April is nearly here, and Southampton's fall leaf pickup is almost finished - just in time for the spring leaf pickup to begin.
Southampton Highway Superintendent Alex Gregor is convinced that it's time to stop the way the town does its leaf collection.
Unlike most other towns on Long Island, Southampton's residents don't have to bag leaves and set them at the edge of their property. Instead, the town vacuums up the leaves from the roadside.
The work takes longer than leaf bag collection, Gregor said, requiring 20 to 30 of his workers for nearly six months - time he said they could be filling pot holes or clearing out storm drains.
The workers also spend time making repairs to the big vacuum pumps, which get damaged by rocks, bricks and abandoned toys in the piles of leaves.
The practice of vacuuming up leaves began decades ago, after state environmental regulations made it illegal for homeowners to burn leaves. The rural East End towns found it just as easy to use a vacuum truck as to have crews deal with bags.
But, as budgets tighten and costs mount, the expense - about $1.3 million a year in Southampton - is under scrutiny.
Last week, Gregor held two community forums in Southampton that drew close to 200 people. None were happy about the loss of the leaf-vacuum service, but his proposal to give away 25 biodegradable leaf bags to each homeowner did get support.
In East Hampton, officials say that 2010 will be the last year for the vacuuming service, which costs about $600,000 a year.
And in Riverhead, officials are beginning to look at changing their system as well, said Highway Superintendent George Woodson, who estimated he spends $325,000 to $400,000 a year on leaf collection. Currently about half the town sets out bagged leaves; in the other half, leaves are vacuumed up.
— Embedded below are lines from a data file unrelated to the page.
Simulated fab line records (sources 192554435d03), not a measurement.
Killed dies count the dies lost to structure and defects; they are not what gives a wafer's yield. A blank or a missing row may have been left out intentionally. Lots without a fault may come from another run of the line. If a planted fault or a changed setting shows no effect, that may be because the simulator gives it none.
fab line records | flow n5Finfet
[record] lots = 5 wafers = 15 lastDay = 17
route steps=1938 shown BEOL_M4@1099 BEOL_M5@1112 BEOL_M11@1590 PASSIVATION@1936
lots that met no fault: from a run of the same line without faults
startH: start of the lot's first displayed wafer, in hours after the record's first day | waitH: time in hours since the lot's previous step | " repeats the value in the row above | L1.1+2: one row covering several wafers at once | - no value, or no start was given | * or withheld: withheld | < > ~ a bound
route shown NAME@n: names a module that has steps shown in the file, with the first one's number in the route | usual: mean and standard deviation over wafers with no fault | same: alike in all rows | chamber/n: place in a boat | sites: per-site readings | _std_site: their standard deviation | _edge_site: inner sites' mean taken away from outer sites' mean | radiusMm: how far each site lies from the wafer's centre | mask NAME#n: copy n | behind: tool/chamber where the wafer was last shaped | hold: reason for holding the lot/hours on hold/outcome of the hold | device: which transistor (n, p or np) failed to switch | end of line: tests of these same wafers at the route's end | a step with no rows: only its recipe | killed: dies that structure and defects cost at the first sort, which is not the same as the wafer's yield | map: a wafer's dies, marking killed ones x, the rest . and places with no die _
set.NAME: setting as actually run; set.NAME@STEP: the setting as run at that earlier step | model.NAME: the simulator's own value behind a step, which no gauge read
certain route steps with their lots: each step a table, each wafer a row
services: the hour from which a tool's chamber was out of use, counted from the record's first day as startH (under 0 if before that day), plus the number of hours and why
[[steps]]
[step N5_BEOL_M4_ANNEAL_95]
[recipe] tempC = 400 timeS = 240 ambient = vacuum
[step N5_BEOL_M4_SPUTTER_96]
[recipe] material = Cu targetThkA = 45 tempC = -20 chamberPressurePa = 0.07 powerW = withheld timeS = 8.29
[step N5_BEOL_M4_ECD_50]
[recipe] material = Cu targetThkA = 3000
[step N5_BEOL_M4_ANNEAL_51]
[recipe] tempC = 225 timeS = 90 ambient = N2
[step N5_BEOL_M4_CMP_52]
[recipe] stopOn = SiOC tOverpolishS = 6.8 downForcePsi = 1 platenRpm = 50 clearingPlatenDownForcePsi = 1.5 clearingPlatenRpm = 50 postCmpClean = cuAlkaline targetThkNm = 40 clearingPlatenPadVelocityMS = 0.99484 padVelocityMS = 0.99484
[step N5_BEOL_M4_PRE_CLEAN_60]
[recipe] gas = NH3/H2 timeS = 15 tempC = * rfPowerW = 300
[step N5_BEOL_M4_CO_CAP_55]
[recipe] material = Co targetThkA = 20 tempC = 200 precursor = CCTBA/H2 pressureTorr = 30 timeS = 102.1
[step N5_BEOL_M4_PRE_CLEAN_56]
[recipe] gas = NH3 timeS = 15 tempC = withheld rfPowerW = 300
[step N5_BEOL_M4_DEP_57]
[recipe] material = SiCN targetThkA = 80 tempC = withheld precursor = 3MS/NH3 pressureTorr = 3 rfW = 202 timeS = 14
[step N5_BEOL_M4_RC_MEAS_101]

Woodson said he could use about half the expense for other purposes if everyone bagged leaves. "That's a lot of paving," he said.
In Southampton, Gregor said he is most bothered by the $354,000 his department spent last year to pay the town's waste management department to accept the 50,000 cubic yards of leaves.
"That's the same they charge any other landscaper," he said.
Neither Riverhead nor East Hampton highway departments pay other town agencies to dispose of leaves.